I managed to sign with a well-known New York City literary agent. All my friends wanted to celebrate. I tend to be a little more cautious. “When you have the contract with a publisher, will you celebrate then?” they asked. “No,” I answered. “I won’t celebrate until I have the print copy of the book in my hand.” (Yes, back in *those* days, there were no eBooks, kids.) I’m a staunch follower of I’ll believe it when I see it.

Having an agent taught me a lot. It taught me about taking chances and taking control. It also taught me that, no matter how you slice it, who you know really does make a difference. Step back in time with me, and I’ll explain.
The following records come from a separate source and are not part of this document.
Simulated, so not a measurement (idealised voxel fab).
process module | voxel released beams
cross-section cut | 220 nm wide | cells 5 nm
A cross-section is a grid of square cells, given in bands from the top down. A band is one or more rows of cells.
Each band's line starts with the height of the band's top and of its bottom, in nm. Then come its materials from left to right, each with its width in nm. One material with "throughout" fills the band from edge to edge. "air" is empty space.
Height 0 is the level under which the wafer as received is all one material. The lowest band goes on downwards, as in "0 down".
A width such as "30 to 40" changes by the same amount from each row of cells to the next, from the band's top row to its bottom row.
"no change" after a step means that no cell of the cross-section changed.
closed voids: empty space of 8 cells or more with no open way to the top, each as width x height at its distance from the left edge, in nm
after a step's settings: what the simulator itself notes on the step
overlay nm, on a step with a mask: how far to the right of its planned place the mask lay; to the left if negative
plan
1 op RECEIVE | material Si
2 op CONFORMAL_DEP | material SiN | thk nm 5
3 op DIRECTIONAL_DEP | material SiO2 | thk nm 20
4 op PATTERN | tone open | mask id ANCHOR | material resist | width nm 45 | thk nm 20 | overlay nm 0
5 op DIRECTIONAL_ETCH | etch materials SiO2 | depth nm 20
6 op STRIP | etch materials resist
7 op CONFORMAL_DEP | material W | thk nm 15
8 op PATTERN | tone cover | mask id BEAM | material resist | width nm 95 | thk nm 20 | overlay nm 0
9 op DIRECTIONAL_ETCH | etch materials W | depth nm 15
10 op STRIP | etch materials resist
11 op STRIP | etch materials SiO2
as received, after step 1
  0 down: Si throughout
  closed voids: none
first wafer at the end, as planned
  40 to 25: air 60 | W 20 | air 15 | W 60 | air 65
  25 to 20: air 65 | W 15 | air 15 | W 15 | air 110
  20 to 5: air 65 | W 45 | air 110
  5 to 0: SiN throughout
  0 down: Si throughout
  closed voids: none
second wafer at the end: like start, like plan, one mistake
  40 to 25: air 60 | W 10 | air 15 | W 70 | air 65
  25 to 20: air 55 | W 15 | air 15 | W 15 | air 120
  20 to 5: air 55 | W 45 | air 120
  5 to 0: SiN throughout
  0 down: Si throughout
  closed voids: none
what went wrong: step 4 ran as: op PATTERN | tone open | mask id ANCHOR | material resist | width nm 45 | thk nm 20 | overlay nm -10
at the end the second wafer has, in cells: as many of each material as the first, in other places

Back in the olden days when you couldn’t self-publish (not including vanity publishing which would get you blacklisted), you had to send query letters to agents in hopes of getting them to agree to let you send them your manuscript – which was printed on paper. (No, the Internet did not exist then.) A couple of industry experts had written guides to help authors find the agents that were right for them. I shelled out the dough and bought a couple. I found one particularly helpful, and in the back it said If you like this book, please let us know. I figured, aw, what the heck. I’ll drop the guy a note.

Next thing I know, there’s a letter in the mail from this agent. Let’s call him Bob. Bob says, thanks for the nice letter. What do you write about? Give me a call. So I give him a call. We chat. He wants me to send him my 400 page manuscript. No way! I send it – of course! A few weeks go by. I get a letter: you are a fine and creative storyteller, but it’s not right for us. Stay in touch.

The letter didn’t surprise me since he didn’t market action-adventure. He’d been up front about it. I decided to send a note thanking him for his time. After all – he read four frikkin hundred pages of my blabbing. I offered to take him to lunch next time I was in New York. I get a call. He’d love that. I book a flight. I meet him. We go to lunch.

I’m eating really good chicken pot pie when I start to get the feeling that something’s not quite right. He’s telling me that Lust for Danger would make a good movie. But something is not adding up. So I say “What’d you think about that part where Special Agent Night falls into the quicksand?” He replies, “That was scary!” I slam my fist down on the table and blurt, “You jerk! You didn’t even read my book!”

It was true. He hadn’t read it. Not any of it. There was never any quicksand in the book. Ever. I was angry as hell. The cost of printing and shipping the manuscript, the flight… I couldn’t believe this dude had lied about reading the book and was LETTING me take him to lunch. He was shocked that I had figured it out. Doy, I write spy novels!

Bob was so mortified that he paid for lunch. We went back to his office and he gave me a contract. He promised to read every word of my manuscript.  He paid for my taxi to the airport. He apologized profusely. It was all surreal. I remember sitting in the airplane, looking out through the porthole at the glittering city and thinking that right at that moment, the city belonged to me. It reminded me of the lyrics from Angel of Harlem by U2.

Once home, I had a lawyer look at the contract. I signed it. I waited. Bob got through the manuscript pretty quickly. He wanted changes. More suspense here. Beef that scene up there. I did it. He pimped it to movie houses. Quite a few were interested, but he never really pursued them. At the time, I was too in awe of the situation to realize I should have asked him to get more particulars from them – what would it take to make that Movie of the Week deal happen? But I figured he knew what he was doing.

He hooked me up with a screenwriter. She helped me with rewrites in exchange for first right of refusal on the screenplay. I learned a lot from her. When we were done, we thought we had a pretty good product. But Bob told us now it needed a book doctor. What?

A couple of years dragged by. I realized that Bob wasn’t going to sell my book. He definitely had the connections, but it just wasn’t going to happen. So, I fired him.

Moral of the story? Never lie to a spy novelist over chicken pot pie. The End.